"Do You Know the Visa Rules?"

Not a single time that I entered or left Tanzania through its main international airport in Dar es Salaam was I able to go through its lines and paperwork without at least facing some sort of obstacles from immigration officials. On the way out, it ranges anywhere from "where were you this whole time?" to "why were you here so long?" On the way in, its always some sort of hassling for payments. "Where is your visa?!" "Is it a multiple entry visa?!" "Oh you live in Iringa, where is your residence permit?!" "No, no, you don't get the permit in Iringa, you get it right here in Dar! Because where is Dar? Dar is in Tanzania!" A few attempts at negating the reasoning of the border officials quite become the author getting screamed at by the said officials, always proud, always self-confident, and always picking out some holes in the paperwork that leads to extra payments.
With situations like these, I am glad that I worked for a fairly reputable NGO. Mentioning that one works for the good of local farmers, however terse it might be given the tense circumstances, somehow manages to create some bureaucratic wiggle room. "Oh, you don't have 200 USD for the permit? Fine, you pay in Iringa." The hushed tone of the compromise and scrappy scribbling of notes "to pay at Iringa" at the back of the entry form, I felt, perhaps wrongly, would surely not be a luxury available to every foreigner stuck in the same dilemma.

Alas, even the most flexible immigration officers are not likely to openly oppose the implementation of set-in-stone visa policy, however. And that is exactly the reason I frequently flew to the Kenyan capital of Nairobi, not for work, not for pleasure, but for the purpose of, for the lack of better words, bureaucracy-related exile. Tanzanian visa requirement required foreigners to leave the country after some period of in-country presence before returning to the country.

Yet it is not always the angry faces of the immigration officials that foreigners fear. Instead, the fear is that there is and will continue to be a local bureaucratic backlash against expatriates who fail to take local visa policies seriously. Despite all the unpleasant encounters with immigration officials, many foreigners may not take immigration rules as seriously as they should as much as Tanzanian authorities hope they do. Frequent experience with border officials only taught them that at the end of the day, wiggle room does exist and things can be sorted out with money.
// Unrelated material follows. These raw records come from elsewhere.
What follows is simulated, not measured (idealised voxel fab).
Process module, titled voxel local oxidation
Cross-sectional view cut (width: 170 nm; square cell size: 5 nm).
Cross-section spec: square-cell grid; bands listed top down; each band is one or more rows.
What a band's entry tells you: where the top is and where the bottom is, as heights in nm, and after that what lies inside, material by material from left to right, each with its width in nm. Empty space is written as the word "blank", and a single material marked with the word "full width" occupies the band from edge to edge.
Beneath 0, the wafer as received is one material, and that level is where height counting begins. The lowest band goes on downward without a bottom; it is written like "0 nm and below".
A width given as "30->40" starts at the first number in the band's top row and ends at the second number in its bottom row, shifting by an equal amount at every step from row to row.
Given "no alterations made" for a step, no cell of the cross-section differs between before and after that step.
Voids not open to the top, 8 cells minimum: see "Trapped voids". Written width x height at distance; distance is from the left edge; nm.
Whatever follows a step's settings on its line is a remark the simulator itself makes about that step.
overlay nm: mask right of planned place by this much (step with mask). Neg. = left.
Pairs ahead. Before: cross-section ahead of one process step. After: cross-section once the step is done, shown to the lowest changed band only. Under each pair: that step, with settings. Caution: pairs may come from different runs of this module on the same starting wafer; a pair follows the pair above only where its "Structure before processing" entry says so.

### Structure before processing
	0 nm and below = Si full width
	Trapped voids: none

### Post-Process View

For every visa change, the same attitude have applied.  Upon hearing the news of a change, I asked locals about the policy change. They mention of local news outlets reporting the change, government announcement of the changes, and absolutely no shortage of social media content disseminating info, whether true or rumored, about the change. In contrast, expatriates have not paid attention to any of these. Only faced with vague "potential of arrest" was the news taken more seriously in the small community of foreigners in Iringa.

Of course, the isolationist tendency of the expatriate community does play a role in such news taken in too lightly and too late. When local news, of any sort, however important, is relegated to a secondary status far behind those of hometowns and countries thousands of miles away, important local changes are bound to noticed not so immediately. But still, the bigger issue is that, even when noticed, the important local changes are not considered so important, precisely because of the method by which they are enforced in real life.

Maybe the next time I return to Tanzania, I will decide to show a sense of respect that is more genuine than feigned. No longer will I see the immigration officers' arrogant attitudes as inflated attempts to show the real foreigner "who is the real boss around here," but see those attitudes as real attempts to improve border security of the nation by making sure all incoming foreigners are systematically and seriously adhering to the country's laws. If an active change of mentality can be the first step in handling nasty surprises in legal changes, so be it.